The Ministry of Finance (MOF, 財政部) will recommend to the Cabinet that it pool the resources of the four major government-related funds and coordinate buying to better support the market, as strong intervention by the funds only managed to nudge up the TAIEX by 3.96 points yesterday.
The recommendation comes amid reports that members of some of the funds believe that with each fund responsible for handling its stock trading on its own, the cumulative effect of buying by the funds has been diluted.
With the MOF -- which hinted of the changes in a 10-point stock market support proposal earlier this month -- coming to the same conclusion, it is recommending a mechanism to unify trading and better focus the funds' NT$200 billion in additional stock-buying firepower.

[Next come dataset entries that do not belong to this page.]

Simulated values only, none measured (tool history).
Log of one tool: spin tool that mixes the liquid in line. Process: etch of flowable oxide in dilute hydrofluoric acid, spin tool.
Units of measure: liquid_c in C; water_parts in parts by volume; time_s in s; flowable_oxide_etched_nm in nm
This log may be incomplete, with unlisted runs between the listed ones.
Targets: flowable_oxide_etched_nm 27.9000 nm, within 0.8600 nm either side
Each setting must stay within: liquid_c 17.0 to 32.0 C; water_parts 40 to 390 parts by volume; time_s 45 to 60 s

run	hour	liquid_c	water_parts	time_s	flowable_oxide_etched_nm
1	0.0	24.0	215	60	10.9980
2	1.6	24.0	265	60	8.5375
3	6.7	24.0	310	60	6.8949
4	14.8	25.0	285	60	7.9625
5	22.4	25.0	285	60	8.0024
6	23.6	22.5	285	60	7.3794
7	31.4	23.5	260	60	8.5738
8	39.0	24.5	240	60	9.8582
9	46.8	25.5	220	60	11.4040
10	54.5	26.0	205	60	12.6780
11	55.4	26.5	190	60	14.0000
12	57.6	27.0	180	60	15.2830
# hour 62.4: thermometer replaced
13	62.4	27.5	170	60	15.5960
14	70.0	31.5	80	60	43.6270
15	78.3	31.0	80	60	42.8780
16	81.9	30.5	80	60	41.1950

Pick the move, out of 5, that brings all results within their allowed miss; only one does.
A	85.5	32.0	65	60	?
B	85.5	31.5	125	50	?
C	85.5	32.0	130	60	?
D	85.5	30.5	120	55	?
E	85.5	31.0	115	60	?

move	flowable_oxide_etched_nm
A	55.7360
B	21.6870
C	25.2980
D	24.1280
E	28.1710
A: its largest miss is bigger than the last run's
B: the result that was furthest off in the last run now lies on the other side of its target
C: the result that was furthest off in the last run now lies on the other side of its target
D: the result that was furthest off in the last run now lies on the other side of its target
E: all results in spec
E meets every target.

Though the government already has a unified stock market intervention system, the NT$500 billion National Financial Stabilization Fund, it requires a more formalized and public procedure to be activated compared with the four funds.
The government-related funds have reportedly been aggressive buyers of stock lately in an effort to stabilize the market after losses over the past month have pared over 1,000 points from the index.
Share prices closed marginally higher yesterday as losses in many stockes were offset by strong buying by government funds mainly in semiconductor stocks, dealers said. The Taiwan Stock Exchange weighted price index edged up 3.96 points to 8,158.63, following a 0.2 percent decline in the previous session.
The government-linked funds appeared to be focussed on buying microchip stocks to support the market from falling below the 8,000 psychological level, said Michael Hsu, manager with Fubon Securities.
An oversupply of shares was to blame for the fall, said Terry Liu, manager with KG Securities Advisory Company.
It's a matter of supply and demand, said Liu, pointing the issue of millions of new shares recently by bellwether semiconductor companies Taiwan Semiconductor Manufacturing Company and United Microelectronics Corp.
Yesterday's turnover was NT$60.86 billion against NT$60.28 billion in the previous session.
Declines led rises 353 to 154, with 88 stocks unchanged. The semiconductor sector and plastics sectors posted the largest gains.
Winbond Electronics, the most traded issue, moved up NT$1.50 to NT$87.50, Mosel Vitelic added NT$0.50 to NT$64.50 and Macronix International advanced NT$2.50 to NT$77.50.
Formosa Plastics gained NT$0.50 to NT$56.50 and Nan Ya Plastics rose NT$2.00 to NT$64.00.